The Girl on the Train’ plays out like a conventional mystery

It’s the kind of story that could easily fit into a Lifetime movie.

Three stars

The Girl on the Train Emily Blunt, Haley Bennett, Justin Theroux. Directed by Tate Taylor. Rated R. Opens Friday citywide.

For all its misdirections and obfuscations, at heart The Girl on the Train is a pretty conventional mystery with a pretty conventional (and eventually fairly predictable) outcome. Based on the bestselling novel by Paula Hawkins, Train has been marketed as a sort of spiritual successor to Gone Girl, David Fincher’s twisty thriller based on Gillian Flynn’s novel. But while Gone Girl offered up a dark, nasty and psychologically troubling take on the crime genre, Train is much more straightforward, with the kind of story that could easily fit into a Lifetime movie.

At first it’s not quite clear why recently divorced alcoholic Rachel (Emily Blunt) is fixated on the seemingly perfect life of Megan (Haley Bennett), a woman she glimpses every day during her train commute from the suburbs into Manhattan, but the movie gradually reveals the connections among Rachel, Megan, Rachel’s ex-husband Tom (Justin Theroux) and Tom’s new wife Anna (Rebecca Ferguson). Those connections are tested when Megan goes missing, and everyone in her life becomes a suspect in her disappearance.

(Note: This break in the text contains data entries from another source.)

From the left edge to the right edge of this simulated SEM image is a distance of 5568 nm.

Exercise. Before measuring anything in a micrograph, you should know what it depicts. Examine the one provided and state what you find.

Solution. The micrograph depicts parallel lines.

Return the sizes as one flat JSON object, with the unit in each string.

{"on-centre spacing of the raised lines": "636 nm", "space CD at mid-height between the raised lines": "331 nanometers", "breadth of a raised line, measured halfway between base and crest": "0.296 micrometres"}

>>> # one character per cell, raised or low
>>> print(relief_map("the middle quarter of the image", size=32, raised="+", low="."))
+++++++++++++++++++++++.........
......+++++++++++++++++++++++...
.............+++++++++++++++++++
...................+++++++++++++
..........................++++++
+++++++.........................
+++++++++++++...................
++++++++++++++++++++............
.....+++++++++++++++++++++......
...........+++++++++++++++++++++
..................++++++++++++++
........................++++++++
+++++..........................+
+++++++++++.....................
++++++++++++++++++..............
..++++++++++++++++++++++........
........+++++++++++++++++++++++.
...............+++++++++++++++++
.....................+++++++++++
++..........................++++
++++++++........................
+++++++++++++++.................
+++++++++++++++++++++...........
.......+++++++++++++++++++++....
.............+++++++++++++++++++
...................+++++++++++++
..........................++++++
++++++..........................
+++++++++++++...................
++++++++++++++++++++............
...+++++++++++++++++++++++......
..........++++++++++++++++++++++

Did Rachel do something to Megan during a drunken blackout on the night Megan disappeared? The answer to that question turns out to be less interesting than it first appears, and the fractured timeline obscures mostly mundane secrets. But what Train lacks in innovative thrills, it makes up for in engrossing, well-drawn characters, with Blunt and Bennett playing Rachel and Megan as vulnerable, difficult women whose flaws make them easy for others to dismiss, even when they are in obvious pain. As a story of women being manipulated by arrogant men, Train has surprising resonance, but it’s not quite enough to carry the movie.

The direction from Tate Taylor (The Help) has a flat, TV-movie quality, although his reliance on close-ups (particularly of Blunt and Bennett) helps sell the characters’ sense of being trapped in their circumstances. It also makes the story feel a bit limited, and once it’s clear who’s ultimately responsible for the central crime, the movie loses all momentum. The characters are vibrant enough to keep following, but their ordeal lacks the same fascination.